This story was published in collaboration with Scalawag, a journalism and storytelling organization that works in solidarity with oppressed communities in the South to disrupt and shift the narratives that keep power and wealth in the hands of the few.
Tears were running down my girl’s porcelain cheeks as she walked away. My heart was pounding so hard I feared it would betray my panic — and that I would do anything to keep her. I was losing my edge.
I looked up from a rusty nail in the picnic table just in time to meet her hazel eyes. “You’re an ass,” she said quietly.
Just a few weeks earlier, in the North Carolina prison where we both resided, I had told her I loved her. She was about to be released, but I had four years remaining on my sentence. She had said she would wait for me, and that she loved me too. I had ached for true love, and she had promised to give me a shot at it.
But there was too much time, too much life, between us. With no visitation or video chat permitted for one year, we’d have to rely on phone calls and texts. I would have to compete with the world for her love and attention from inside a cage. I could not handle more loss and disappointment. I told her we needed to end it.
Love at first sight
My fate was sealed when I first saw her, six months earlier. She was kind, independent and always smiling, a perfect antidote to my less-than-charming moodiness. She could laugh it all off without laughing at me. I couldn’t stop watching her, hunting for a flaw.

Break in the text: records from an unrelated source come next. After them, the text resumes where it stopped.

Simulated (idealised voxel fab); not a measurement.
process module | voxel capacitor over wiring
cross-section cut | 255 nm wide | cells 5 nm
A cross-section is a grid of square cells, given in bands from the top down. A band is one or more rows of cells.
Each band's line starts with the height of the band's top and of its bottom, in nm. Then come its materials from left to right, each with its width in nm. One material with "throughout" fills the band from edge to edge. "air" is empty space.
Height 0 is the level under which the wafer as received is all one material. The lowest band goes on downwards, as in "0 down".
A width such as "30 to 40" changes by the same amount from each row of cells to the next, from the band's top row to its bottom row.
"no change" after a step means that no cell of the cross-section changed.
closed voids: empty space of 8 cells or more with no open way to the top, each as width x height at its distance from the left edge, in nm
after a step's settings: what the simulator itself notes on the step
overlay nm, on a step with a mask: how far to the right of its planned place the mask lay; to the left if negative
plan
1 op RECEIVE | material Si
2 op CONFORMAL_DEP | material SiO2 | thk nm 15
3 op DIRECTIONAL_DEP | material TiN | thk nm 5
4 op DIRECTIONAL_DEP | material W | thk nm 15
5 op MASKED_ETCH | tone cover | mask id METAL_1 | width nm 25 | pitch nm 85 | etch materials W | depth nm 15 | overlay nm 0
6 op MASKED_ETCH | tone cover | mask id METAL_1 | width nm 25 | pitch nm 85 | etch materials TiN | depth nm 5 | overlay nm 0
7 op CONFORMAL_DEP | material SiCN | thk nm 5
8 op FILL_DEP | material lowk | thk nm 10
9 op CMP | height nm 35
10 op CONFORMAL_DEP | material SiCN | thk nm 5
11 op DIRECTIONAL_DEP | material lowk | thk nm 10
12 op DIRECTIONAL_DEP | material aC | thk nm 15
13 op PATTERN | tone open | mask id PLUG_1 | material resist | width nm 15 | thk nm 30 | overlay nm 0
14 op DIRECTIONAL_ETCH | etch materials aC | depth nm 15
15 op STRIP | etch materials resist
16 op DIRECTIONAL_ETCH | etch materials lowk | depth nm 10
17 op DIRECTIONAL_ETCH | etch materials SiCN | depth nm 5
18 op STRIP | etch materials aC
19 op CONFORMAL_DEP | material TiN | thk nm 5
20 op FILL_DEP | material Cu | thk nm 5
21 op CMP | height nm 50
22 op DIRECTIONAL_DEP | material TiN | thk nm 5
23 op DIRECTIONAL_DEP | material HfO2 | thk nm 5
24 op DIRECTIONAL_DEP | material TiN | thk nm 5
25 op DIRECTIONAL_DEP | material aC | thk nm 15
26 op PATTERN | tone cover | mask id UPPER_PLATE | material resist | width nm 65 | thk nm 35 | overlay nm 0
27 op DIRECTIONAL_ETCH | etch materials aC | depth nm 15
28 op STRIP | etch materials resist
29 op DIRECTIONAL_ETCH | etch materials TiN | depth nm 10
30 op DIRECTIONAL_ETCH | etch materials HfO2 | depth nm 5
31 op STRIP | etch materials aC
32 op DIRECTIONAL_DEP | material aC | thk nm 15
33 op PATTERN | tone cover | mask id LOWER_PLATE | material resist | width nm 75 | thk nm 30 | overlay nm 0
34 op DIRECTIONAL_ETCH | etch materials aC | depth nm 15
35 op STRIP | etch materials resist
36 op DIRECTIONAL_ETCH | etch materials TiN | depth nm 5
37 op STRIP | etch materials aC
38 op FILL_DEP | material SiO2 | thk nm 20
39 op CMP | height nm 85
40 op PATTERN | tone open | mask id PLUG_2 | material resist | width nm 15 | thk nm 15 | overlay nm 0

One evening, in the canteen line, I ran my hand down her dark ponytail. She turned to see who it was and ran off blushing. My heart exploded. I was hesitant to start something because I was busy with college courses and work, but mostly I didn’t want to be obligated to anyone.
Eventually, we did connect and discovered we had some chemistry. We agreed on nothing serious since she would be going home in seven months from a two-year bid — and she was in a long-term but rocky relationship with a man. It would be low-key.
In prison, a week is roughly equal to a month of dating on the outside. Living in the same dorm, we could see each other at our leisure. After a couple of weeks of cell-hopping, there was no denying our feelings. Our lives melded easily.
But I had reasons to hold back. I’ve seen too many women get swept away with the idea of it all: their first female relationship, their pining for a lover in prison. Then they end up alone. I’d had my share of heartbreak, and swore off relationships because of it.
But I was drawn to her. She was the one I went to when something good happened. I adjusted my schedule of work, study and exercise to spend more time with her. Unlike so many others, she refused to cede control. There was no confusion; she was her own woman.
Our talks began to casually include the future: “One day, I’m going to take you to your first concert.” Then came concrete plans. Despite my cynicism, I was seduced by her excitement. Her wide eyes pulled me in. I looked into them and saw she needed me to tell her we’d make it work.
So I resisted the urge to flee, to barricade my heart. She aroused feeling I had worked to suppress: the longing to share my inner self. I looked at her and wanted things I couldn’t have, to take away her pain and show her devotion and intensity.
About two months into the honeymoon, I got a new position working on outside maintenance and was moved to another dorm. No more morning wakeups, card playing or TV dinners. Our time together was now relegated to the yard.
I worried we wouldn’t last without more physical connection, and that my feelings would change if I had to put forth new effort. My fears were misplaced. We got stronger. Our talks became deeper. In the mornings, she would listen for my call to work, and watch me out the window. We would dip into a corner with no cameras outside her building for a quick hug and kiss. These would carry me through a long day of mowing.
When I came home, she would be waiting for me on the sidewalk. On the weekends I would cook for her, playing the music on our tablets out loud, trying to recreate a romantic dinner. I was desperate to show her what life could be like with me. I even had her going to yoga and strength training.
But there was volatility. I pushed her away when she got too close, then pulled her back when I craved her patience and ability to ease my anxiety and paranoia. I fluctuated, imagining her with someone giving her what I couldn’t.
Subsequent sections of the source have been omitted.